Sometimes you have to feel sorry for the Football Association. Last week they invited a few of us to sit down with Fabio Capello at the trendy eaterie once favoured by Princess Di, San Lorenzo in London's Knightsbridge.

It was a slap-up lunch clearly designed to put the England manager in a more favourable light with an increasingly disenchanted media, and Don Fabio was dutifully relaxed, friendly and forthcoming. Unfortunately too much so, as he blithely confirmed that it is in his mind to restore the England captaincy to John Terry.

This apparent U-turn was not easily digested by some who hitherto had been clinking chianti-filled glasses with him, as next day in the public prints it was suggested that, not for the first time, the Italian had got it hopelessly wrong, and was stumbling from one PR disaster to another.

That may be so, but Capello's opposite number in UK Athletics, the Dutchman Charles van Commenee, has also been broadly hinting that if the shamed drugs runner Dwain Chambers wants to fight his Olympic ban, he might support him.

Obviously the spirit of forgiveness is in the sporting air, so is this the time to think about a similar act of clemency for another of our tarnished heroes? Linford Christie has been persona non grata since failing a drugs test in his athletics dotage 12 years ago.

Subsequently Christie, now 50, has been ostracised from London's Olympic ring, but is it fair that one of Britain's most-medalled athletes remains on the outside looking in? I know of the bitter animosity between Christie and Lord Coe, but could not the hatchet be buried for the occasion?

There is no doubt Christie's heart remains rooted in athletics; he devotes much of his time to coaching and nurturing young talent in west London. I may be beginning to sound like Signor Capello, but if Terry can be considered worthy of reinstatement as England captain then surely Christie should be asked to rejoin the Olympic party.

Tessa quits academy role

Another ex-Olympic champion largely overlooked by the 2012 Games organisers is Tessa Sanderson, but the 1984 javelin queen's unexpected availability surely will interest them.

She is to quit running the Newham Sports Academy in London's Olympic heartland, and I understand her departure at the end of the month follows differences with the local council over the future of the academy, which she founded four years ago to help develop some 70 potential Olympians and Paralympians.

Tessa also organises the popular Newham Classic 10km and can expect a bumper turn-out for her farewell on 10 April: details at newhamclassic10k.com.
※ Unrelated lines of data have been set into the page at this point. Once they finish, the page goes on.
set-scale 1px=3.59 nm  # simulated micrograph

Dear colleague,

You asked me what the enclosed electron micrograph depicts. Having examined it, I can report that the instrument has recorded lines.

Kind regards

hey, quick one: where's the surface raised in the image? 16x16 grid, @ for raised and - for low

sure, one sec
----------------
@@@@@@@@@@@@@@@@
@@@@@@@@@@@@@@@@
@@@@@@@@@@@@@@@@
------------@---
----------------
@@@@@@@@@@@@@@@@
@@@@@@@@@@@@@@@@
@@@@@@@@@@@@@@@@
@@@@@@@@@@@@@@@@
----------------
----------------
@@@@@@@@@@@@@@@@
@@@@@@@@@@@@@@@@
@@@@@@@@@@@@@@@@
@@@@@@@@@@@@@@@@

Super fight is just the ticket

The best ringside seat for what could be Britain's fight of the year, the domestic dust-up between unbeaten super-middleweights James DeGale and George Groves at London's O2 on 21 May, will cost a tasty £500. Pricey, yes, but still cheaper than a corresponding berth at the 100m final across the way at the Olympic Stadium next year. The action may last a bit longer, too, with Nathan Cleverly's world light-heavyweight title bout against the German Jürgen Brähmer a joint bill-topper for good measure. "It is fights like this which are going to keep boxing alive," says Groves' manager, Adam Booth, of the encounter between two scrappers whose intense dislike of each other doesn't need overhyping, even to sell those £500 tickets. DeGale's ceaseless four-letter bad-mouthing of Groves, who controversially beat him as an amateur, is unworthy of a charismatic Olympic champion. Curb it Chunky, please.

Burns' day out

Not for nothing is Scotland's Ricky Burns known as the least flamboyant and most modest of Britain's quartet of world boxing champions. He gets embarrassed signing autographs, once tore down a poster depicting him as a Glaswegian Rocky, and still works part-time in a sports-goods shop.

However, after successfully defending his WBO super-featherweight title for the second time last week he revealed he would be taking his girlfriend on a long-promised trip. Somewhere exotic – Las Vegas, Hawaii or Dubai? "Och no, we're having a day's shopping in Newcastle."